It was clear Frohnmayer intends--if he can--to finally close out the books on the events of the last 10 months--a period in which a conservative rebellion over two NEA-funded art shows and a separate blowup over over a third show nearly destroyed the U.S. government’s most visible cultural enterprise.

Within the last several weeks, Frohnmayer has ordered NEA staff members to scour the records of the 85,000 grants the NEA has given out since it was founded in 1965 to come up with one good-news, good-time example of heartwarming artistic success for each of the nation’s 435 congressional districts. The plan has not yet been put into effect.

Those good-news stories would, in turn, be told--either by the NEA itself or via private sector arts supporters--to members of Congress and their staffs. Frohnmayer cited three examples, all types of grants that maintain the NEA’s quiet political constituency in Congress--support that may find its knees wobbling at the prospect of conservative attack but which has usually marched obediently onto the battlefield in the past.
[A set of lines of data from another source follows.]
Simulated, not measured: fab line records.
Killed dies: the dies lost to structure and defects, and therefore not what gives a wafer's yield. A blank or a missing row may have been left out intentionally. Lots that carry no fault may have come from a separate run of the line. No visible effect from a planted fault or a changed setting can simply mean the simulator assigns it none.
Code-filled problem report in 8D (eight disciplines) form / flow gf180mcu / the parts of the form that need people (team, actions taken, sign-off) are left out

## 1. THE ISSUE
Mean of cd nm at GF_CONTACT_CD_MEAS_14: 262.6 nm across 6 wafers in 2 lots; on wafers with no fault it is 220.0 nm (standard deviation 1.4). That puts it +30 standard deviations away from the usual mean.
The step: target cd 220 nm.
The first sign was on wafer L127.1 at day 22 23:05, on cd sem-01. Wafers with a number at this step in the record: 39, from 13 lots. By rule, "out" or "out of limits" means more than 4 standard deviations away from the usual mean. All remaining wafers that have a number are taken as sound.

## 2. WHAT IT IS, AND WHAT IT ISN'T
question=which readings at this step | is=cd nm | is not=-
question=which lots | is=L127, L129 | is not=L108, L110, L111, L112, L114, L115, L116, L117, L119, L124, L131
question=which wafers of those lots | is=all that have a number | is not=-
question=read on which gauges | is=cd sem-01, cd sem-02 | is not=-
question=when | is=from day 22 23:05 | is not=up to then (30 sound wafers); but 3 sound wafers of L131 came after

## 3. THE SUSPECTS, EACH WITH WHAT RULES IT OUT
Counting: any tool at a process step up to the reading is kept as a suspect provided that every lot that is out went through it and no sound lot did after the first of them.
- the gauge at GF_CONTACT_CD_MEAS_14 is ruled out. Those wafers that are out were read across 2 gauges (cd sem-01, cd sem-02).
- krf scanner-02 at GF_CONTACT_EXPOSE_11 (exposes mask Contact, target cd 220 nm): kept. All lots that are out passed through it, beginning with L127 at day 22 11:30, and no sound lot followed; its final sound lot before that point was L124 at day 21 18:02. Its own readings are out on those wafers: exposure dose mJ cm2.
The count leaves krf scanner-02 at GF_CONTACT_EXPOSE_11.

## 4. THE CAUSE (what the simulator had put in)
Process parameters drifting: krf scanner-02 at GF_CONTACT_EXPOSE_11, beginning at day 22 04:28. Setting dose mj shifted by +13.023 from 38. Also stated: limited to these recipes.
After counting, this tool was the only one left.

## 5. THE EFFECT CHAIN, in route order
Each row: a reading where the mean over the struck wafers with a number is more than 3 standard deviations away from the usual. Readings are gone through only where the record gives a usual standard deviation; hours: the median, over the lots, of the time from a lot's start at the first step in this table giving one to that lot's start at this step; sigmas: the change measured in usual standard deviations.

“We’re trying to run an endowment that is as carefully put together as any agency in the federal government,” Frohnmayer said. If the strategy is successful, he said, “we’re not going to eliminate controversy, but Congress is going to see that this is not an easy target and is not, in fact, a desirable target.”

Among the strategy’s elements:

* A $7,500 solo recitalist fellowship given in 1983 to Pasadena chamber clarinetist David Alan Shifrin. Frohnmayer said the grant gave Shifrin a financial cushion to concentrate on his music and become one of the most proficient soloists in the country, an opportunity he may not have had in the absence of federal support.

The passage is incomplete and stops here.